KIOWA COUNTY — News 5 Investigates has uncovered a Colorado superintendent and principal lied on her resume and doesn't have the credentials she claims she holds.
This discovery has prompted both a criminal and state investigation.
Chief Investigative Reporter Eric Ross began working this case in late-April, but we decided to wait until we could confirm the Department of Education knew what we had already discovered.
State records we obtained show Plainview RE-2 School District Superintendent and Principal Yonda Leonard has been keeping a secret from the community and school board.
"It's not fair to our kids to have somebody in there stating they have these licenses and they don't," Sheridan Lake resident Kathy Davis said.
Davis' grandchildren attend Plainview School in Kiowa County where Leonard serves as the school's prinicipal and superintendent over the district---a position she's held for nearly a year.
"This is not a good situation," Davis said. "She (Leonard), in my mind, has lied to everyone in the community about what she has and what she doesn't".
"Ms. Leonard needs to have a principal license to be employed as a building principal, and she does not," the letter states.
Davis says based on this evidence, she believes Leonard needs to be removed from the district.
"She needs to be immediately dismissed," Davis said. "I don't know what the Board of Education does about people who falsified records, but I really think she needs to be gone."

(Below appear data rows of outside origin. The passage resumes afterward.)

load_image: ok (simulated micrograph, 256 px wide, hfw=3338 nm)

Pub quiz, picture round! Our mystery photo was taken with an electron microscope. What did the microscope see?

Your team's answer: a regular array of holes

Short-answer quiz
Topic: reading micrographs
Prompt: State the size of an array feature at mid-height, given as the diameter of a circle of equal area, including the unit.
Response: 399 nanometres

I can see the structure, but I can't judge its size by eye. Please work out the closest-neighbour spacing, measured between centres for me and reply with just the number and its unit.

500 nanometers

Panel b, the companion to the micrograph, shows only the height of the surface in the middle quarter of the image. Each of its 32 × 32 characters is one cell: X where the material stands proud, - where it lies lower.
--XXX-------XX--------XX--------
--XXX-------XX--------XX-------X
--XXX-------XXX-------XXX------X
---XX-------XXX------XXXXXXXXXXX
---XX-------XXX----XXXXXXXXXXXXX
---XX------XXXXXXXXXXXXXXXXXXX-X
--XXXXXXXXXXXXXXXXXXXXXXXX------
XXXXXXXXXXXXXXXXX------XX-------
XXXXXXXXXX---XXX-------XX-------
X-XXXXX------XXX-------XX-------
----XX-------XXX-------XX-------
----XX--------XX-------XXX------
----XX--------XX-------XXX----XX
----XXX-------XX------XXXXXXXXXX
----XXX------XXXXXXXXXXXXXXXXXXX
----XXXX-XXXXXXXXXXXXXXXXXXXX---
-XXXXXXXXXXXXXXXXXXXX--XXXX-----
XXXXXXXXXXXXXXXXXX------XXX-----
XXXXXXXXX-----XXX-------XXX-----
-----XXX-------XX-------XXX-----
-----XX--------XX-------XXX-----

Leonard was appointed interim principal and superintendent at the beginning of the 2018 school year. In a 3-2 vote cast in April 2019, Leonard's title was made "permanent".
News 5 Investigates learned that on February 8, 2019--- six months after serving as the school's principal and superintendent, Leonard decided to submit an application for her principal's license.
"In support of her principal's license application, she (Leonard) stated that she completed the coursework at the University of Colorado at Colorado Springs (UCCS) with a completion date of December 1, 2018," The Colorado Department of Education said in its May 16, 2019 letter. "In validating her principal's coursework and completion of the programs, UCCS informed CDE that Leonard was enrolled in UCCS' Principals' Licensure Program, but had not completed the program."
Leonard also told the Colorado Department of Education that she completed an alternative program at the Southeastern Board of Cooperative Educational Services (BOCES).
However, the Southeastern BOCES said Leonard never enrolled in their program.
"Leonard failed to provide all of the required documentation in support of her applications," CDE said. "Her applications were deemed incomplete by CDE."
Davis questions Leonard's motive to lie about her credentials.
"Why is she lying? That doesn't set a very good example for our children."
In the "accomplishments" section of Leonard's resume she submitted, she also stated she possesses a Special Education Generalist Endorsement. That too is false, according to the Colorado Department of Education.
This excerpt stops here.